Global oil prices are now near five-year lows. US producers are feeling the pain; they are not alone. Low oil and natural gas prices are causing companies and governments throughout the world to reexamine their budgets, rethink their priorities and, in some cases, make major policy decisions based on the possibility that significantly higher prices may be a long time coming, if ever.
In July of last year, oil was trading above $100 per barrel. Since January of 2015, the average price has been less than $50. The new technology of horizontal drilling combined with multiple stage hydraulic fracturing has unlocked literally billions of barrels of oil from tight reservoir rocks. Since 2005, US oil production has been increasing at an astonishing rate. The US is now the second largest producer in the world, close behind Saudi Arabia. “This is a historic turning point,” historian Daniel Yergin said. “The defining force now in world oil is the growth of US production.”
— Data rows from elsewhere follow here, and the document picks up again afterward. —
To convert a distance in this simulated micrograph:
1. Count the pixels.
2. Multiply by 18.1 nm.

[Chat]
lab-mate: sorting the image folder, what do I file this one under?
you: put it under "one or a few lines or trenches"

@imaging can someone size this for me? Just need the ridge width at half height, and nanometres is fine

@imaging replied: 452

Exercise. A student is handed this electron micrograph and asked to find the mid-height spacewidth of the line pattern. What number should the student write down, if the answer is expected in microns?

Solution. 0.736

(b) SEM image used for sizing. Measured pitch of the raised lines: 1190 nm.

The result has been the development of a worldwide oil glut that has hammered commodity prices. Here in the US, lower prices have idled half the fleet of drilling rigs, necessitated the layoffs of thousands of workers, and are wreaking havoc among the independent oil and gas operators who depend on operating cash flow to fund their businesses. Around the world, the glut is creating some significant geo-political ripples.
As was recently pointed out in a talk by Ken Hersh, chairman of Natural Gas Partners, the world is suddenly shifting from one of energy scarcity to one of energy abundance. “It’s a world in which the economics of scarcity, whose rules are determined by producers, are being replaced by those of consumers, who are benefitting from lower prices,” Hersh said.
For American motorists, the price-drop is providing a windfall. The average price of a gallon of gas is more than a dollar lower than it was a year ago, a huge savings to consumers who are putting much of it straight back into the economy, buying clothes, electronics, restaurant meals and other items they might not otherwise splurge on.
Worldwide, lower prices could imperil the economies of petro-states such as Venezuela, Iran and Russia. Analysts believe OPEC, whose 12 members account for around one-third of the world’s oil supply, is trying to drive some US shale producers out of business. Saudi Arabia, which effectively leads the cartel, has so much wealth it can handle significant losses, but for countries whose economies rely heavily on high oil prices, the outlook is much bleaker.
The West now has more leverage over rogue petro-states. Until the US made the accommodative agreement with Iran over Iran’s nuclear program, Iran could no longer rely on high oil prices to soften the impact of economic sanctions. For a time, the US had an opportunity to make a favorable deal. Similarly, Russia now has more reason to pull back on its aggression toward its neighbors, and even to make sales of natural gas to China, which it might not have previously considered. Whether Mr. Putin ultimately accedes to the pressure to lessen his belligerency toward Ukraine is still to be determined.
Venezuela is in even worse financial straits. Inflation is a staggering 60%, and currency controls have generated scarcity of basic needs. In the past, President Nicolas Maduro, and his predecessor, Hugo Chavez, hid the perilous state of Venezuela’s finances behind populist policies funded by vast oil revenues. Now political upheaval is a real possibility.
The US benefits in other ways by its new largess. Oil imports are, and have historically been, the largest component of our foreign trade deficit. Every barrel produced domestically replaces one otherwise imported. Since 2005, when production of shale oil began coming on the market in significant volumes, the US has reduced its dependence on oil imports from 72% to 16%, an amazing accomplishment.
The US has spent billions of dollars in military support to protect oil transport ships in hazardous areas, and to provide military equipment and personnel to those countries considered critical to a continued secure supply. With less dependence on imports, the need for a continued high level of support might be reduced.
Further, with increasing supplies, the US dollar becomes stronger, and our government’s hand is strengthened in negotiations with foreign governments. We have the opportunity to regain our reputation as a stable and reliable partner to our friends and allies, and to be less required to deal with unfriendly regimes merely because we need to purchase their oil.